I'm writing a JIT runtime, and I've started thinking about shorter variants of some instructions.
In x64 we can do at least two kinds of jumps: rel8 and rel32. The first one takes say 2 bytes (opcode + 8-bit offset) while the second one 5 bytes (opcode + 32-bit offset). Of course the second one can handle wider range of offsets.
Btw, I'm talking here about raw jumps, but this applies to conditional jumps as well.

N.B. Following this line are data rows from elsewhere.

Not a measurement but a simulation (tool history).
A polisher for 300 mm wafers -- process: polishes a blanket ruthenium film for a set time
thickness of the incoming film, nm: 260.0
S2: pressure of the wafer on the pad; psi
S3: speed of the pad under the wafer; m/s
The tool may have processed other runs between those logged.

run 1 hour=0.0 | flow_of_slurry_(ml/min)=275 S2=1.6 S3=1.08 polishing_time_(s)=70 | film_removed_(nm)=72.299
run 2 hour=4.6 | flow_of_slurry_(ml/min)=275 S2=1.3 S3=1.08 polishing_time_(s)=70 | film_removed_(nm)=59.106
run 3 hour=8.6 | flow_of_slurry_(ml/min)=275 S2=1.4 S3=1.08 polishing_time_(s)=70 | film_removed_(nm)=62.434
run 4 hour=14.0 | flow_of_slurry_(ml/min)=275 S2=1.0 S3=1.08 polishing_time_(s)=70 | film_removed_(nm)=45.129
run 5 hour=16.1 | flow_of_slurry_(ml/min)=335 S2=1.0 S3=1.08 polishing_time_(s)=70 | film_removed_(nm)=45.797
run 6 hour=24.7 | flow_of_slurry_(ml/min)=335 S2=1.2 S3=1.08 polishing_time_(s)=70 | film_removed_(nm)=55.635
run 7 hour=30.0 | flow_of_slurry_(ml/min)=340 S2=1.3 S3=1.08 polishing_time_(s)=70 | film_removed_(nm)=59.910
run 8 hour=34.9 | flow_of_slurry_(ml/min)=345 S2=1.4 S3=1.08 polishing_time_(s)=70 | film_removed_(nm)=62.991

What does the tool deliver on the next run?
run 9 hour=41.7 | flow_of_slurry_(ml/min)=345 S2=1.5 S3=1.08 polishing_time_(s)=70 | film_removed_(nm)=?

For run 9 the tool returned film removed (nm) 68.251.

The short jump seems to faster. Or rather that's what I've been told. And makes instructions shorter which nicely improves caching. However we still may need longer jumps. And decision on when to chose one requires additional processing. Which is either complicated or inefficient (in terms of compile time, which is important in the context of JITting), or both. The reason is that consecutive forward jumps affect each other depending on the length they take.
An alternative is to always use long jumps. Which makes code generation fairly simple.
So the question is: is using long jumps, even when valid short jump can be used, always inefficient? In theory it should be. However I've done some tests and I couldn't find any performance benefits from using short jumps. But maybe my tests were flawed.
Another idea is to choose short vs long, but keep the buffer as it is, without processing. So we generate all jumps as long first, and when detected that short can be used, use it and fill the remaining 3 bytes with nop instruction. Would that bring any benefit over long jumps? Again, my tests seem to show that long jumps are just as effective.
Maybe it depends on hardware? I've been testing this on my personal machine, some Ryzen 7 CPU. Although I'm mostly interested in modern CPUs.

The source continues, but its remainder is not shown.